The types and quantities of performance additives used in combination with the instant disclosure in lubricant compositions are not limited by the examples shown herein as illustrations.

Viscosity Improvers

Viscosity improvers (also known as Viscosity Index modifiers, and VI improvers) increase the viscosity of the oil composition at elevated temperatures which increases film thickness, while having limited effect on viscosity at low temperatures.

Suitable viscosity improvers include high molecular weight hydrocarbons, polyesters and viscosity index improver dispersants that function as both a viscosity index improver and a dispersant. Typical molecular weights of these polymers are between 10,000 to 1,000,000, more typically 20,000 to 500,000, and even more typically between 50,000 and 200,000.

Examples of suitable viscosity improvers are polymers and copolymers of methacrylate, butadiene, olefins, or alkylated styrenes. Polyisobutylene is a commonly used viscosity index improver. Another suitable viscosity index improver is polymethacrylate (copolymers of various chain length alkyl methacrylates, for example), some formulations of which also serve as pour point depressants. Other suitable viscosity index improvers include copolymers of ethylene and propylene, hydrogenated block copolymers of styrene and isoprene, and polyacrylates (copolymers of various chain length acrylates, for example). Specific examples include styrene-isoprene or styrene-butadiene based polymers of 50,000 to 200,000 molecular weight.

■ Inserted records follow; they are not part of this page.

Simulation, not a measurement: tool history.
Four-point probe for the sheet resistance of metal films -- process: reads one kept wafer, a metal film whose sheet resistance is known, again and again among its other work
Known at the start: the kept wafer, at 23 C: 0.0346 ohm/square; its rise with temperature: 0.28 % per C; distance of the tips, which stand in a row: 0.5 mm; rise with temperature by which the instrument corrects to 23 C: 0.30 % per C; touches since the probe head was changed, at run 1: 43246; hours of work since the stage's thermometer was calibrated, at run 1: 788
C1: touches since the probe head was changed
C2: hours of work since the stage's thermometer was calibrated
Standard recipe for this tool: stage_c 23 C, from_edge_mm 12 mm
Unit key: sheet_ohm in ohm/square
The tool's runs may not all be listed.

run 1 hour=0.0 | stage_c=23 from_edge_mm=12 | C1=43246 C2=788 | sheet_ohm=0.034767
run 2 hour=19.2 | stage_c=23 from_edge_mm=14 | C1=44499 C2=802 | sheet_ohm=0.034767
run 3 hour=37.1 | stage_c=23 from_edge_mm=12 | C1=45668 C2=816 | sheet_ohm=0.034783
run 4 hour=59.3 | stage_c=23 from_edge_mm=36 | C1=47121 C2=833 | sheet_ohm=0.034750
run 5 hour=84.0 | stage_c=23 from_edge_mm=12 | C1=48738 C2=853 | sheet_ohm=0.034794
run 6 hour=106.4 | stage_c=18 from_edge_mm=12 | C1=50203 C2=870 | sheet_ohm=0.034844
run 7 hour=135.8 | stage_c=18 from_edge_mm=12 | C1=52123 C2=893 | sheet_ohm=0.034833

The amount of viscosity modifier may range from zero to 8 wt %, preferably zero to 4 wt %, more preferably zero to 2 wt % based on active ingredient and depending on the specific viscosity modifier used.

Antioxidants

Typical antioxidant include phenolic antioxidants, aminic antioxidants and oil-soluble copper complexes.

The phenolic antioxidants include sulfurized and non-sulfurized phenolic antioxidants. The terms “phenolic type” or “phenolic antioxidant” used herein includes compounds having one or more than one hydroxyl group bound to an aromatic ring which may itself be mononuclear, e.g., benzyl, or poly-nuclear, e.g., naphthyl and spiro aromatic compounds. Thus “phenol type” includes phenol per se, catechol, resorcinol, hydroquinone, naphthol, etc., as well as alkyl or alkenyl and sulfurized alkyl or alkenyl derivatives thereof, and bisphenol type compounds including such bi-phenol compounds linked by alkylene bridges sulfuric bridges or oxygen bridges. Alkyl phenols include mono- and poly-alkyl or alkenyl phenols, the alkyl or alkenyl group containing from 3-100 carbons, preferably 4 to 50 carbons and sulfurized derivatives thereof, the number of alkyl or alkenyl groups present in the aromatic ring ranging from 1 to up to the available unsatisfied valences of the aromatic ring remaining after counting the number of hydroxyl groups bound to the aromatic ring.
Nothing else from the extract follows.